In Rogue Company there are three game modes, Demolition, Strikeout, and Extraction. Extraction is currently unavailable for the beta. Our personal favorite is Strikeout, which is the most casual game mode. Here’s what each game mode consists of, and what I thought about them.

Demolition

Demolition is the most competitive of the game modes. The attacking team fights to plant a bomb at one of two bomb sites while the defending team does their best to stop that from happening.

It’s your classic search and destroy style game mode with players only having one life per round. Either team can also win by eliminating the enemy team. Each team gets six rounds to try and plant the bomb.

I didn’t really care for this game mode because, for me, the third person mode makes it extremely campy. I can’t tell you how many times I got smoked by someone sitting around a corner just playing defense but I had no chance of knowing what lurked around the corner because the player was just third person peeking me. It really made this game mode unremarkable for me.



Strikeout

Strikeout is the more casual of the game modes. Similar to team deathmatch, Strikeout is the deathmatch style game mode. But its more than just a kill count that will get you the win.

Each team is given twelve respawn tickets, so every time a player on your team respawns, that ticket count goes down by one. When those tickets reach zero and your team is eliminated, you lose that round. The first team to three rounds won wins. You can also control a rotating control point that lowers the enemy respawn tickets.

rogue company review
Shooting feels good, but feels too basic at times.

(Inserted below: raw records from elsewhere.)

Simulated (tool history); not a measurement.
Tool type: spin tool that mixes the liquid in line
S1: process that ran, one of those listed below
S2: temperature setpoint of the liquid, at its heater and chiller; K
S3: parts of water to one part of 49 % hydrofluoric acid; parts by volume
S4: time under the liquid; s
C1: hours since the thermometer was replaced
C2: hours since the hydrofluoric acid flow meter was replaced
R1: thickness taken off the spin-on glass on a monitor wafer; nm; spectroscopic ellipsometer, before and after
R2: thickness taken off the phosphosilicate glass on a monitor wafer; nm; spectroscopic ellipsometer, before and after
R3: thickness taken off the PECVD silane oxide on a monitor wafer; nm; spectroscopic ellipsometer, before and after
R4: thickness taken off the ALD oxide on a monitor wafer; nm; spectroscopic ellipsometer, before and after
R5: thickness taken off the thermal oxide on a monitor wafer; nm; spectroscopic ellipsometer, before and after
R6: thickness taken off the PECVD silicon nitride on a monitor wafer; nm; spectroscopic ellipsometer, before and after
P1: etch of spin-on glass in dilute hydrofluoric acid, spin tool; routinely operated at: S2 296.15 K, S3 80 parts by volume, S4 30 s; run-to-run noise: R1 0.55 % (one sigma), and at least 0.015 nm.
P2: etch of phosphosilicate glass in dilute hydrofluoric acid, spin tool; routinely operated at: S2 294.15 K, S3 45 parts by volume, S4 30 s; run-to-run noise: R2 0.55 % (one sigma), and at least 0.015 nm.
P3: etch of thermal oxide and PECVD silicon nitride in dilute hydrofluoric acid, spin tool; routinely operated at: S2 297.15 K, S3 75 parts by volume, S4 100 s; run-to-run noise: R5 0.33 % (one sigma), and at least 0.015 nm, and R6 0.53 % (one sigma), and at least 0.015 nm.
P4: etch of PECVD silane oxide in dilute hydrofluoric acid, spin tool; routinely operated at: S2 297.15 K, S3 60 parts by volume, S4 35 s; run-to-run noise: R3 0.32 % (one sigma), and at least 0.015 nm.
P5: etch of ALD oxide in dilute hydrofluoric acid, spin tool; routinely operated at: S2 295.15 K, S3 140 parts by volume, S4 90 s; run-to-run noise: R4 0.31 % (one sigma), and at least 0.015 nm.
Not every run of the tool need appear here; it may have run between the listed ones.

But that’s not the only thing about Strikeout. There’s also a buying menu, similar to Counter Strike and Valorant. Each player starts with $12,000 where you can purchase weapons, throwables, and perks at the beginning of each round to help you out in the fight.

This was my favorite mode of the two playable ones in the beta. It’s definitely a casual mode but it felt really good. It’s a classic team deathmatch style game mode and that mixed with the different character abilities floating around it really makes for some exciting shooter gameplay.

Extraction

Extraction is currently unavailable for the Rogue Company beta so we haven’t had a chance to play it yet but as far as we know Extraction is similar to the King of the Hill format. Teams of four duel over rotating control points.

We’re assuming that to win a round of Extraction, your team has to be the first team to a certain score. We hope to be able to play Extraction soon so we can offer some more insight



Rogue Company is cross platform

Even in early access, Rogue Company supports full crossplay for all platforms. Rogue company is available for PC, Nintendo Switch, PlayStation 4, and Xbox One.

And not only does it support crossplay but also cross-progression. Meaning that you can level up your character across multiple platforms. I think this is great, just like with other games that include crossplay, it removes that barrier and allows people to enjoy games together regardless of platform. So it’s a big positive in my book.

Fortnite feel

Right off the bat you’ll notice the Fortnite vibe that Rogue Company has going on. All the characters have a specific ‘look’ to them. And while there isn’t any giant banana’s running around (yet), I can definitely see the opportunity for HiRez later in development to add some wild skins.

rogue company review
Dima’s gold skull. Reminds me of Army of Two.

For example, the Rogue ‘Glitch’ has an LED face mask that changes and lights up, another Rogue ‘Dima’ has a gold skull. It’s little stuff like that that really makes me think that later we could definitely see some exciting new skins for characters.

Conclusion

Overall I think Rogue Company is a decent game. It’s a little basic for the price though. With so many games going free-to-play, it seems to be lacking in variety. There’s only two game modes and that’s it. You can’t really customize your character and there’s very limited options for your preferences in loadouts.

With that said, its a fun casual shooter game that breaks the monotony of battle royale’s and other mainstream games. If you’re into shooters its definitely worth a try. But I don’t see much replay value in it without the developers at HiRez adding some more variety into the game.